Theory of Distribution14/03/2020
The Modern theory of factor pricing provides a satisfactory explanation of the problem of distribution.
It is known as the demand and supply theory of distribution. According to the modem theory of factor pricing, the equilibrium factor prices can be explained by the forces of demand and supply.
Prices paid for productive services are like any other price and they are basically determined by demand and supply conditions. Incomes are received as payments for the services of factors of production. Wages are payments for the services rendered by labour.
Rents are payments for the services of land and interest is payment for the services of capital. In this way most incomes are remunerations or prices paid for services rendered by factors of production in the process of production. This theory is superior to the marginal productivity theory, because it takes into account both the forces of demand and supply in the determination of factor prices. Marshall held the view that no separate theory is required to explain factor prices. The principles which govern commodity pricing also govern factor-pricing. The following paragraphs touch upon the salient aspects of the theory.
“The theory of factor prices is just a special case of the theory of price. We first develop a theory of the demand for factors, then a theory of the supply of factors and finally combine them into a theory of determination of equilibrium price and quantities.” Lipsey and Stonier
Assumptions of Modern Theory of Distribution
- Every producer tries to get maximum profit
- Producers have perfect knowledge of the MRP
- Active competition exists in the factor market
- There is active competition among the different units of factors
- The state does not intervene to equate the prices of the factor service
Demand for Factors of Production
The demand for factors of production is different from that of the demand for goods. The demand for goods is direct while the demand for factors of production is derived demand. The factors of production are demanded because they assist the process of production. Productivity of a factor refers to the contribution made by it in the process of production. If the demand for goods which the factor produces is more, its own demand will also be high and vice-versa. The elasticity of demand for industry with identical costs will be high.
It means that the total demand of a factor unit at OP price level is OM i.e. OX’ x 200. Further, at price level OP’, the demand is OM’ = (OX” X 200) and so on. Now, by taking all the possible combinations of factors price and the total demand for it we can draw the demand curve DD for the whole industry. In Figure, the factor price is determined by the quantity of the factor, possibility of substitutes, and elasticity of demand for final product. Thus, the demand for the factor is determined by its marginal revenue productivity.

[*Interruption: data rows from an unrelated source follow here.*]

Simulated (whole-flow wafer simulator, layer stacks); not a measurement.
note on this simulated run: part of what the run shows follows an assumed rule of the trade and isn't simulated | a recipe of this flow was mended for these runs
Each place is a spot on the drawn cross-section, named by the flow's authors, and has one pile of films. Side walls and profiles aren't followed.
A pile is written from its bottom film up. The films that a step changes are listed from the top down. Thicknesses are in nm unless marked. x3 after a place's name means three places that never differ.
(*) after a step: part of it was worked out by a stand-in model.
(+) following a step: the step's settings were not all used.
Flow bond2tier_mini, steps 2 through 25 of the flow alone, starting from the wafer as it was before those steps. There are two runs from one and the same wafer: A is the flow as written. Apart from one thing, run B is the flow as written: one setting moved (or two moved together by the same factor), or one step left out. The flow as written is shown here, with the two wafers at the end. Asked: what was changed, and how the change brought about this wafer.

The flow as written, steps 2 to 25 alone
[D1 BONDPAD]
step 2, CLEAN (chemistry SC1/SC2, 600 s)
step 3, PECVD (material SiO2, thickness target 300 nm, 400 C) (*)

The total demand for the factor in an industry, the demand for the factors by all the firms has to be added. It can be shown with the following fig. 1:
Factors Affecting Demand
The demand for factors is influenced by the following factors:
(i) The Elasticity of Demand for the Final Product
The demand for the services of a factor will be elastic if a slight fall in its price brings about a large responsiveness in its employment. Since the demand for the factor service is a derived demand, the elasticity of demand for the final product will determine the elasticity of demand for the factor service.
(ii) The Amount of Factor Required
The elasticity of demand for the factor service also depends upon the extent to which the factor service in question is required in the production of the commodity. If the factor service plays an insignificant role, then, demand for it would be inelastic i.e., demand for the factor service will not be affected by a change in the price.
Elasticity of demand for a factor service also depends upon the extent to which factor service in question can be substituted by other factors “The greater the ease with which factors of production can be substituted for each other, the more elastic is likely to be the demand for them.
Supply of Factors of Production
Like the demand for factors of production, supply of factors of production also differs from that of the goods. The supply of goods increases with the increase in price. But in the ease of factors of production, there exists no simple relation between supply and price. But for the sake of our convenience, we presuppose that there exists the positive relation between supply and price. It cannot be unrealistic because the higher prices attract the factors to work more.
Factors Affecting Supply
(i) Supply of Land
For an economy, supply of land is perfectly inelastic. Supply of land is free for an economy because it has no case of production. But for an industry, supply of land depends on opportunity cost. If opportunity cost of land increases in one industry as compared to another industry then more of it will be used in the former industry than the latter. Thus, for an industry supply curve will be upward sloping.
(ii) Supply of Labour
Supply of labour refers to the number of hours for which a labourer is willing to sell his services at a given price. There exists no definite relation between supply of labour and wage rate. Ordinarily, it is opined that up to a limit supply of labour increases with increase in wage. But after a given level, as the wage rate increases labour prefers leisure to work. In this situation, supply curve becomes backward sloping as seen in fig. 2.
In Fig. 2 SS is backward sloping supply curve of labour. It shows that up to OW wage rate supply of labourer is increasing but when wage rate rises from OW to OW] then supply of labour decreases from ON to ON1,
(iii) Supply of Capital
Supply of capital depends on savings. Price of capital is called interest. According to classical economists with the increase in rate of interest, supply of savings will increase and vice-versa. Thus, supply curve of capital will slope upward.
(iv) Supply of Entrepreneur
There exists no definite relation between supply of entrepreneur and his price. Besides profits, supply of an entrepreneur depends on many non-economic factors.